In a future experiment, it would be valuable to take into account the characteristics of the addressee, such as personality, gender and cultural background, to identify factors that may play a role in producing the person-specific variability of feedback behavior. In addition, it would be beneficial to extend the length of the experiment to harvest more behavioral data from each addressee, which would allow to also shed light on potential intrapersonal variability, unrelated to BOP or person-specific characteristics. Although it is currently unknown what the time limits are of an o-cam experiment, we hypothesize that a longer experiment would result in more addressees that would find out that the speaker is pre-recorded.
5.2. Variability between BOPs
While nodding and vocalizations characterize spontaneous listening behavior, the high standard deviations regarding nodding behavior (i.e., amplitude and upward/downward peaks per second) suggest that different BOPs lead to the differing amount of nodding. This can be seen in Figure 8.

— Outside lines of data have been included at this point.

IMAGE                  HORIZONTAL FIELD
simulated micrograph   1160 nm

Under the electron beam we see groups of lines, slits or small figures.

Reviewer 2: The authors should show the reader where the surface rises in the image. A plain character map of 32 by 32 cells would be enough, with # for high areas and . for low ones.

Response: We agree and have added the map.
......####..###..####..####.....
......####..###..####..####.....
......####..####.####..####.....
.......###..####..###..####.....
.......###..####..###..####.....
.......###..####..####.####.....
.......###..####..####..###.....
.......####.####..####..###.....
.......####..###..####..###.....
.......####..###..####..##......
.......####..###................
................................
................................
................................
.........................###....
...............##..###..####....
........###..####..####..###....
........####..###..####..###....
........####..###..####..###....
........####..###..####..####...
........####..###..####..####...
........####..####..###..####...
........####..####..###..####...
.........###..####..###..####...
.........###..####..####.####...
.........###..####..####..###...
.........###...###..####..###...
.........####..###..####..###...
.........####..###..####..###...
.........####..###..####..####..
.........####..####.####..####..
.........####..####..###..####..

Regarding the current data, differing nodding patterns based on a BOP may partially be related to the fact that some Tangrams may have been more difficult to understand than others. That is, if an addressee quickly understood the description of a figure, they may have nodded more energetically compared to those instances where they doubted and hence nodded in a less pronounced fashion. This insight is related to the early research on non-verbal behavior conducted by Birdwhistell (Reference Birdwhistell1970), who showed that based on both the frequency of nods and their duration the involvement of an addressee was communicated differently. In particular, a single nod of 400 ms in duration acted as a strong affirmation of the speaker’s behavior, while a nod of 800 ms or longer signaled disbelief and even elicited interruptions on the part of the speaker. Overall, this demonstrates that the nature of backchannels varies as the interaction unfolds. Our research also put forward a difference between behavior shown during the last BOPs of a round and BOPs that were located during a round. The last BOP of a round may have acted as a feedback point, but also as marking the end of a round. The addressee was signaled at this BOP that the moment of choosing the correct Tangram was near, and therefore, the function of the BOP was perhaps different than the other BOPs. The speaker was more ‘asking’ for a confirmatory signal from the addressee, than an acknowledging feedback signal. Indeed, the backchannel-inviting cues from the speaker were clearly different when signaling the last BOP of a round, compared to other BOPs. The speaker was using a downward inflection when signaling the last BOP of the round, compared to an upward inflection when signaling other BOPs, and used a lower pitch rate on average. In return, addressees were more expressive during the LBRs, in the sense that they vocalized more often and showed a higher amplitude in their nodding behavior. That backchannel-inviting cues have a lower pitch at the end of a round and have a downward inflection is in line with Geluykens and Swerts (Reference Geluykens and Swerts1994), which show that speakers ‘reserve’ the low pitch to mark the end of a turn, while keep using a higher pitch in other cases to prevent that the turn is taken over by the opponent.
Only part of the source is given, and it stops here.